Threshold: avg_logprob < -1.0 signals a low-confidence transcription where
the model was essentially guessing. The caller should treat this as "confused"
and prompt the user to repeat and explain the word.
"""
from __future__ import annotations
import logging
import numpy as np
import torch
logger = logging.getLogger(__name__)
# Anything below this is considered "confused" transcription
LOW_CONFIDENCE_THRESHOLD: float = -1.0
# Message substituted for the transcript when confidence is low
CONFUSION_PROMPT: str = (
"The user spoke, but I am confused. "
"Ask the user in English to repeat the local word and explain its meaning."
)
def transcribe_with_confidence(
audio_np: np.ndarray,
model,
processor,
forced_ids,
max_new_tokens: int = 256,
) -> tuple[str, float]:
"""
Run Whisper and return (text, avg_logprob).
avg_logprob is in (-inf, 0]. A value close to 0 means high confidence.
Returns avg_logprob = 0.0 if computation fails (treated as confident).
Args:
audio_np: float32 audio at 16 kHz.
model: WhisperForConditionalGeneration instance.
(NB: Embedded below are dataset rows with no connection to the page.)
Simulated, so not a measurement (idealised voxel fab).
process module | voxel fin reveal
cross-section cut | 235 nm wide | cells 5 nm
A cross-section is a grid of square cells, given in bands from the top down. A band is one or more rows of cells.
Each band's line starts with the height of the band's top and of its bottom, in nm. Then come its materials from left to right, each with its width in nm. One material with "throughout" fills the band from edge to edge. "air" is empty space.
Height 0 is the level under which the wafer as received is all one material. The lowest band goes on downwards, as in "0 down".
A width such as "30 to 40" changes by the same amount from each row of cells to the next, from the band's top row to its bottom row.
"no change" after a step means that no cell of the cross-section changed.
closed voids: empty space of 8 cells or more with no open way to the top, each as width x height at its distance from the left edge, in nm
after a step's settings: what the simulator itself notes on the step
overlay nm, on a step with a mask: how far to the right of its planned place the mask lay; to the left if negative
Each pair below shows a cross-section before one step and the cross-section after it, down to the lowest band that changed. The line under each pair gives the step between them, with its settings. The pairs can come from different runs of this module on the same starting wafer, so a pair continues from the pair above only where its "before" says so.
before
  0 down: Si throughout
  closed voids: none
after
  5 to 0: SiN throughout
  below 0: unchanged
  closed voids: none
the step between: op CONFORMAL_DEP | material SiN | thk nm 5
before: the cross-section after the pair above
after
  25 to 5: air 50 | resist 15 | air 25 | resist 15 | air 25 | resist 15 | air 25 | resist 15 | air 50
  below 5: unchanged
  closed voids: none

processor: WhisperProcessor instance.
forced_ids: Output of get_decoder_prompt_ids() or None.
max_new_tokens: Maximum tokens to generate.
"""
inputs = processor.feature_extractor(
audio_np, sampling_rate=16_000, return_tensors="pt"
)
input_features = inputs.input_features
with torch.no_grad():
output = model.generate(
input_features,
forced_decoder_ids=forced_ids,
max_new_tokens=max_new_tokens,
return_dict_in_generate=True,
output_scores=True,
)
text = processor.batch_decode(output.sequences, skip_special_tokens=True)[0].strip()
# Compute avg log-prob via model.compute_transition_scores
avg_logprob = 0.0
try:
transition_scores = model.compute_transition_scores(
output.sequences,
output.scores,
normalize_logits=True,
)
# Shape: (batch, generated_len). Take batch[0], skip zero-padded positions.
scores = transition_scores[0]
valid = scores[scores != 0]
if valid.numel() > 0:
avg_logprob = valid.mean().item()
except Exception as exc:
logger.debug("avg_logprob computation failed: %s", exc)
logger.debug(
"STT confidence: avg_logprob=%.3f text=%r",
avg_logprob,
text[:60],
)
return text, avg_logprob